In the U.S. House of Representatives, the vote was 273-156 in support of arming and training Syrian rebels in the fight against ISIS (after all, we do have a pretty good track record training rebels). Only 1/3 voted no - 71 Republicans and 85 Democrats (now there's bipartisanship!). The U.S. Senate also voted in support of intervention. 44 Democrats and 33 Republicans voted yes; while only 22 voted no.
Public support remains high for intervention, with 71% advocating for the use of airstrikes in Iraq and 65% for launching airstrikes in Syria (about a year ago, 45% of Americans favored military intervention in Syria).
And people may soon be demanding more intervention. In a recent poll, about 55% of Americans believe that the United States either intervenes too little in the world or just the right amount. Only 39% believe it does too much (about a year ago, 51% of Americans believed the U.S. does too much).

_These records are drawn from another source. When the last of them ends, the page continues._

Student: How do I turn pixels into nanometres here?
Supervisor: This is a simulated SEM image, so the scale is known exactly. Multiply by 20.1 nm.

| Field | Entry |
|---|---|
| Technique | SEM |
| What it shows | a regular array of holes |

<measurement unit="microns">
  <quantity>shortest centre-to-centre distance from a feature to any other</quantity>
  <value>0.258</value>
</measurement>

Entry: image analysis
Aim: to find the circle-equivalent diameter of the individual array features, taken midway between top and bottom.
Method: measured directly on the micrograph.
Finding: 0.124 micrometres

It's pretty scary. All it takes is the beheading of two American journalists to increase public support by almost 26% (In June, 45% supported airstrikes in Iraq; this jumped to 54% three weeks ago and is currently at 71%).
It's hard to believe we are living in the "libertarian moment." On the "intervention spectrum," foreign military intervention is quite possibly the worst kind of intervention (as war is mass murder). Yet, the public supports military intervention in both Iraq and Syria. Are people really advocating the libertarian philosophy?
Maybe I am too cynical, after all, "only" 48% of Americans currently support assisting Syrian rebels; while 40% oppose arming them. In other words, 60% of American support arming Syrian rebels. Have we not learned anything from history? We don't even have to go that far back - just last year we provided arms to Syrian rebels; shortly thereafter, we even trained rebels who would later join ISIS. Yet, we want to intervene even more?
And, what happens when we intervene? When we intervened in Pakistan a few years ago, we killed about 50 civilians for every militant killed - a success rate of 2%. Would we accept such failure from the private market? Let's say you buy $100 worth of groceries, but when you leave the store only $2 worth of it remains in your shopping cart (and it's SPAM btw). You would be okay with this? Of course not, you would walk back in the store and demand the other $98 worth of food! And we are just dealing with food, not a human life! We call ourselves "civilized," yet we would likely get more angry about getting screwed at Publix then we would hearing that a recent U.S. air strike killed two ISIS leaders and 100 Syrians.
It's depressing how little we learn from history (especially when it is so recent). It's also terrifying how easy it is for Americans to support the mass murder of innocent people overseas. And, just wait until a few terrorist plots are unfolded here in the U.S. - support for intervention will increase even more! Indeed, it's already beginning to happen (a man in New York was recently indicted for supporting ISIS and planning to kill Americans in the U.S.).
The propaganda and fear tactics will work as they always do. And, like always, we will forget our role in creating this mess to begin with. Instead, we will demand even more intervention - maybe this time, a strong charismatic Republican leader. He will demand even more military intervention overseas. Public support will reach through the roof. And, as always, U.S. airstrikes will kill innocent civilian; a few militants will die, but hundreds more will join in its ranks. The leader of ISIS may die, but another Al-Baghdadi will take charge. ISIS may dissolve, but a new group will take its place.
In all of this mess, thousands of human beings will die. But, there is a bright side: American corporations will profit (during the Iraq war, contractors made over $138 billion) . And that money will be spent in the U.S., which will create jobs. Our economy will grow again! The lives lost are just collateral damage - a means to an end. It's all for the greater good, right?